“Remind yourself that if you think you already understand how someone feels or what they are trying to say, it is a delusion. Remember a time when you were sure you were right and then discovered one little fact that changed everything. There is always more to learn.” ― Douglas StoneDifficult Conversations: How to Discuss What Matters Most

Difficult conversations. Nobody wants to have them.

It’s easy to give critique to your employees and it turns into an ugly, blaming conversation—from both sides. But, what if we could have a hard conversation that turned productive and positive?

As a manager, how do you prepare yourself for a hard conversation?
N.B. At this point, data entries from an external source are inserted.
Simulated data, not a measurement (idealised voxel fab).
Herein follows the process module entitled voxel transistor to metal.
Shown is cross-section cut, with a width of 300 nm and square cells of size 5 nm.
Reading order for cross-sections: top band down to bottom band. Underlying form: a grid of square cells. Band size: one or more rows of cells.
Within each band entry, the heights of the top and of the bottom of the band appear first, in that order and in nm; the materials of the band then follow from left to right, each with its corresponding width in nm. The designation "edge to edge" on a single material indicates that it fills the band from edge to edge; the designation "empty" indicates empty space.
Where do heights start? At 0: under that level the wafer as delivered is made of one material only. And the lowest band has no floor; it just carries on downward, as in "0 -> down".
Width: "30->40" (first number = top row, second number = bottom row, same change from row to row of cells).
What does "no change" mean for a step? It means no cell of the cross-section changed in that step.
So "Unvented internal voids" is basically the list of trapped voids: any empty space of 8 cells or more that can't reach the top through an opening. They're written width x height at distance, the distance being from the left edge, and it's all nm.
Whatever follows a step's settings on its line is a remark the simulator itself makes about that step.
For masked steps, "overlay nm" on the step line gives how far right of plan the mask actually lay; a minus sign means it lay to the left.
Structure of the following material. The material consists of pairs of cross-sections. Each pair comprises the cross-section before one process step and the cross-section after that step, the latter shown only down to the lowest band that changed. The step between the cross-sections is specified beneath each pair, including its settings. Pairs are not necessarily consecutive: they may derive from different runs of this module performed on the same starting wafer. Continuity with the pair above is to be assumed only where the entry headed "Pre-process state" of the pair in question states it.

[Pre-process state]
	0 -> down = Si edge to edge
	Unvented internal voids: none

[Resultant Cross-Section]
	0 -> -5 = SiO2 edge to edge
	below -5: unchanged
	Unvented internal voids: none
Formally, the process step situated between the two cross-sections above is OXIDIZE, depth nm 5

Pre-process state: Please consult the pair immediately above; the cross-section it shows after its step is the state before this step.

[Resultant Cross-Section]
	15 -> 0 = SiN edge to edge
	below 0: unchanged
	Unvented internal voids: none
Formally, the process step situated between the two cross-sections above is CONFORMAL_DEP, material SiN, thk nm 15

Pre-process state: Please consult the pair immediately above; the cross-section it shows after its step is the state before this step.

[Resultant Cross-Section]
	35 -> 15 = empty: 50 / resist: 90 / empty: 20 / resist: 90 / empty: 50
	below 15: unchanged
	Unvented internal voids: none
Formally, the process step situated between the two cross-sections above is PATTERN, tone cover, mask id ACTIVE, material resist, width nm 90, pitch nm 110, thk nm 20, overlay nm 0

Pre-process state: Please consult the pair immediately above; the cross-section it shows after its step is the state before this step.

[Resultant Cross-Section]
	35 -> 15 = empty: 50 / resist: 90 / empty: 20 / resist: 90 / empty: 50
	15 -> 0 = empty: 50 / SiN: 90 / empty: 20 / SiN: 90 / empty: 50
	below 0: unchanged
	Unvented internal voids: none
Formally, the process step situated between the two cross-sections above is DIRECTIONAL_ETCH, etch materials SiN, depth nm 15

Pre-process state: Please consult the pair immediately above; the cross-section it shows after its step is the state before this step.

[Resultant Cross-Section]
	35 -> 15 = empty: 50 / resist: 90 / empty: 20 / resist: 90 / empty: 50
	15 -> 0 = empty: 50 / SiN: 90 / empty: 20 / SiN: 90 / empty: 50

  1. Mental preparation: The tough work starts before the conversation even takes place. You need to make sure you are in the right mental state to receive what will be said back to you. Just because you think you know all the facts about a situation—doesn’t mean you’re right. The person across the table from you may have had a very different outlook, and you need to be ready to listen. Be open to their response and story. Stay away from your attack back
  2. Keep your guard up, and your defensiveness down: During the conversation, it’s common to feel that both sides need to be on the defense at all times—but you need to let go of your emotional protection. The only way to bring walls down and have a productive conversation is to come ready to knock the barriers down.
  3. Take the lead: It’s good for the manager to drive and direct the conversation. Since you’re mentally prepared, and hopefully your employee is too, it still is good for you to have a prepared agenda for the smoothest results. They are looking for leadership and new direction from you.

As long as your difficult conversations are filled with purpose to have a great outcome, there’s no need to fear it. Be as prepared as you can—and never let selfish gain be your goal. Keeping a clean slate with all working relationships will always pay off for both parties. Sometimes you work with people a lot longer than you intend, or even run into them at other companies. Handling situations right will prove to never be wrong.